“Journey to the Center of the Earth” by Jules Verne

After reading Verne’s “Around the World in Eighty days“, I wished to follow in Phileas Fogg’s footsteps as closely as possible and tour around the world myself. After reading this book, however, I can’t say I’m ready to embark on the journey to the center of the earth, even if it were possible and the route were laid out before me by the heroes in the book, Professor Lidenbrock, Axel (Lidenbrock’s nephew) and their guide Hans.

The journey was not for the faint-hearted. There were numerous grave dangers, such as getting lost in a labyrinth hundreds of miles beneath the surface of the earth, drowning in a mediterranean sea, being melted alive in the lava of a volcano, and many others. Without the insane passion and stubbornness of Lidenbrock, and the experience and physical prowess of the cool-headed Hans, a lot of us timid souls would have fainted many times like Axel did, and retreated long before the journey was completed.

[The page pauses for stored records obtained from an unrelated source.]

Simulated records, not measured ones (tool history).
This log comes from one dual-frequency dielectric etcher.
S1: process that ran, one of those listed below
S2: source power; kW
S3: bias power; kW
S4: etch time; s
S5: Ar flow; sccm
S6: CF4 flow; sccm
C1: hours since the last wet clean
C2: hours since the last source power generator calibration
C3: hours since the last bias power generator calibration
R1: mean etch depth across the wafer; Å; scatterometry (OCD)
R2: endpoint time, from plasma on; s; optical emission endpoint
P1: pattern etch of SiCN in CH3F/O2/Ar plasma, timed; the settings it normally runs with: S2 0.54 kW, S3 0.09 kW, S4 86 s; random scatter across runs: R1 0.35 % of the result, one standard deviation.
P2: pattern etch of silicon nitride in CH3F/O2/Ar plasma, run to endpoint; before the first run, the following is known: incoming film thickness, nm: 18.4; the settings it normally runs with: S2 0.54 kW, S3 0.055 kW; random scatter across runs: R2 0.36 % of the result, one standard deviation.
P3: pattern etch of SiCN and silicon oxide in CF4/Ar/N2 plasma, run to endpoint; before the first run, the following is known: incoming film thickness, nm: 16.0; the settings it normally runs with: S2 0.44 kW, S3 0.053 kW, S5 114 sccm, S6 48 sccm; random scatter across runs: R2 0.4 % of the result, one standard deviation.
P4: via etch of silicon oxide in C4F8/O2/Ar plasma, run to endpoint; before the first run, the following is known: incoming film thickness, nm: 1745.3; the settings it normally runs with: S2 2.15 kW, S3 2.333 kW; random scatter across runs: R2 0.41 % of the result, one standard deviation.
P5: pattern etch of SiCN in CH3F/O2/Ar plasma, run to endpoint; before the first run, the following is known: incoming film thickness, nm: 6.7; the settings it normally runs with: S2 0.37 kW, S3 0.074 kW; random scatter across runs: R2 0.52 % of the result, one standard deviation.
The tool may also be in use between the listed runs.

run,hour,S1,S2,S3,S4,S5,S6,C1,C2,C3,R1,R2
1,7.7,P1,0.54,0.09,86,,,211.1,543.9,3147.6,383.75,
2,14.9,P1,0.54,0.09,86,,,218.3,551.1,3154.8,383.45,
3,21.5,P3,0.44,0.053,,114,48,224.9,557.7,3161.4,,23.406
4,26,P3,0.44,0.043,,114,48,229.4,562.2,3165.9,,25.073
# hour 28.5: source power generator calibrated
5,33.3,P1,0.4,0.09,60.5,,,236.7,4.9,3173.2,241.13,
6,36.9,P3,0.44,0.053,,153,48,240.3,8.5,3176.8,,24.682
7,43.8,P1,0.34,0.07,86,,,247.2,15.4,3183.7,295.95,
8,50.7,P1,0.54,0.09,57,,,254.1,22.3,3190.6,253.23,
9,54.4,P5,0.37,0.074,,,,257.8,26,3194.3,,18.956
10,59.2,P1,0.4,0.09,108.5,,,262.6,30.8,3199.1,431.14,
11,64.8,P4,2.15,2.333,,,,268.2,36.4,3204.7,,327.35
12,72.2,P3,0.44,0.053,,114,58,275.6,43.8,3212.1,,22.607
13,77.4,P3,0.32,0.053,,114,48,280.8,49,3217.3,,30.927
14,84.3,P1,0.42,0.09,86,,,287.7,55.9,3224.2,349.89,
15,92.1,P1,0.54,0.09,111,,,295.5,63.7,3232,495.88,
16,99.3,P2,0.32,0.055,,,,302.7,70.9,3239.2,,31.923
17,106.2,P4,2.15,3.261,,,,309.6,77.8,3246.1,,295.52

Despite all the perils, or perhaps because of them, I was captivated by the journey and couldn’t put the book down until I finished it. As Lidenbrock aptly put it, “our situation is almost desperate; … If at every instant we may perish, so at every instant we may be saved. Let us then be prepared to seize upon the smallest advantage”. There were natural wonders to be discovered and treasures to be  found in Verne’s boundless imaginary world. His descriptions of the geological formation of the earth’s strata and the prehistorical plants and animals deep in the “bowels of earth” were fascinating, although some of the theories for their existence were incorrect.

There are two English translations. I like the 1877 edition by F. A. Malleson, which is more faithful to the original French, better than the other translation/adaptation (in which the Professor’s name was changed from Lidenbrock to Hardwigg).